Here plainly is no authority given "to trade and traffic" in anything except what is known either to the English law, or the law of nature, as "goods, wares, or merchandizes"—among which men were not known, either to the English law, or the law of nature.
The second section of the act is in these words:
"That all his majesty's subjects, who shall trade to or from any of the ports or places of Africa, between Cape Blanco and the Cape of Good Hope, shall forever hereafter be a body corporate and politic, in name and in deed, by the name of the Company of Merchants Trading to Africa, and by the same name shall have perpetual succession, and shall have a common seal, and by that name shall and may sue, and be sued, and do any other act, matter and thing, which any other body corporate or politic, as such, may lawfully do."
Neither this nor any other section of the act purports to give this "Company," in its corporate capacity, any authority to buy or sell slaves, or to transport slaves to the plantations and colonies.

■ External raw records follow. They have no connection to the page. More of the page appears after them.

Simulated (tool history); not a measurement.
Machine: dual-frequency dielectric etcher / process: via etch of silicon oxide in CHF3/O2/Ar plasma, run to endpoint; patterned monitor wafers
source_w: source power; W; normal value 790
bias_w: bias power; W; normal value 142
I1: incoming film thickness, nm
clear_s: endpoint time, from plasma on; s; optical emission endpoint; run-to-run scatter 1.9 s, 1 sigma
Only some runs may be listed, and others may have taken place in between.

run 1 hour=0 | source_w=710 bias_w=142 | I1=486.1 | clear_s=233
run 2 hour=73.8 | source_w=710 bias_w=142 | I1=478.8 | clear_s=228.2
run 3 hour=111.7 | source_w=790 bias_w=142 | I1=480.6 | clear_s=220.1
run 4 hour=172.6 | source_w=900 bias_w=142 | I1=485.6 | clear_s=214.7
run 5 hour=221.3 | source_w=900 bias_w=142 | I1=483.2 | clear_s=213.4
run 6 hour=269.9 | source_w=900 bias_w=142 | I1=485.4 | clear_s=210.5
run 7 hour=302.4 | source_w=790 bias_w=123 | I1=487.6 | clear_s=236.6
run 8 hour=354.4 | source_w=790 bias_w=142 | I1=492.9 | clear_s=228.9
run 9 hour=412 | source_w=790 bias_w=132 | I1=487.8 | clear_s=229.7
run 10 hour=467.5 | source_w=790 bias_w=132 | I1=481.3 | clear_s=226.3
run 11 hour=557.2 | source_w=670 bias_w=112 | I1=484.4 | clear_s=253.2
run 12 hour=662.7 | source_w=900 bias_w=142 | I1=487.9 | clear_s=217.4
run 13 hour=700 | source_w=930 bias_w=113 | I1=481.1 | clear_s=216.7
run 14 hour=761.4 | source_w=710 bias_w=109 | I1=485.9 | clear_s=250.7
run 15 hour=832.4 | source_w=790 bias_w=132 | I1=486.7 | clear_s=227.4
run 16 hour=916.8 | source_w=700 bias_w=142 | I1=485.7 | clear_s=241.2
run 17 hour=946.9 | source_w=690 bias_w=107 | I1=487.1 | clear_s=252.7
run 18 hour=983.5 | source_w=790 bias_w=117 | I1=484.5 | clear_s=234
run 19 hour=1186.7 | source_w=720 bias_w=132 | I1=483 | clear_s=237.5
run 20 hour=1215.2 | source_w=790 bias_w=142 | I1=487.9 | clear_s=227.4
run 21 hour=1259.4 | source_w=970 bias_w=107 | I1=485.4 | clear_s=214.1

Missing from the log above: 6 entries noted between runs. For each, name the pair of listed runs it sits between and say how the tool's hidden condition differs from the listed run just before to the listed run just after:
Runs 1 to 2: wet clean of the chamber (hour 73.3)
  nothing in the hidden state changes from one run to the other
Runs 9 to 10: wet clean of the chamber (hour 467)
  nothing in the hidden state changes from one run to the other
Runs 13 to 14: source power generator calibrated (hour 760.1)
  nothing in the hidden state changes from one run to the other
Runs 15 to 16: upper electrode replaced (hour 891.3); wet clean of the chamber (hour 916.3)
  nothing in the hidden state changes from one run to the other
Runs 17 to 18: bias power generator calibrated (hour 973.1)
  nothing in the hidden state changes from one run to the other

The twenty ninth section, of the act is in these words:
"And be it further enacted, by the authority aforesaid, that no commander or master of any ship trading to Africa, shall by fraud, force or violence, or by any other indirect practice whatsoever, take on board, or carry away from the coast of Africa any negro or native of the said country, or commit, or suffer to be committed, any violence on the natives, to the prejudice of the said trade; and that every person so offending shall, for every such offence, forfeit the sum of one hundred pounds of lawful money of Great Britain; one moiety thereof to the use of the said Company hereby established, and their successors, for and towards the maintaining of said forts and settlements, and the other moiety to and for the use of him or them who shall inform or sue for the same."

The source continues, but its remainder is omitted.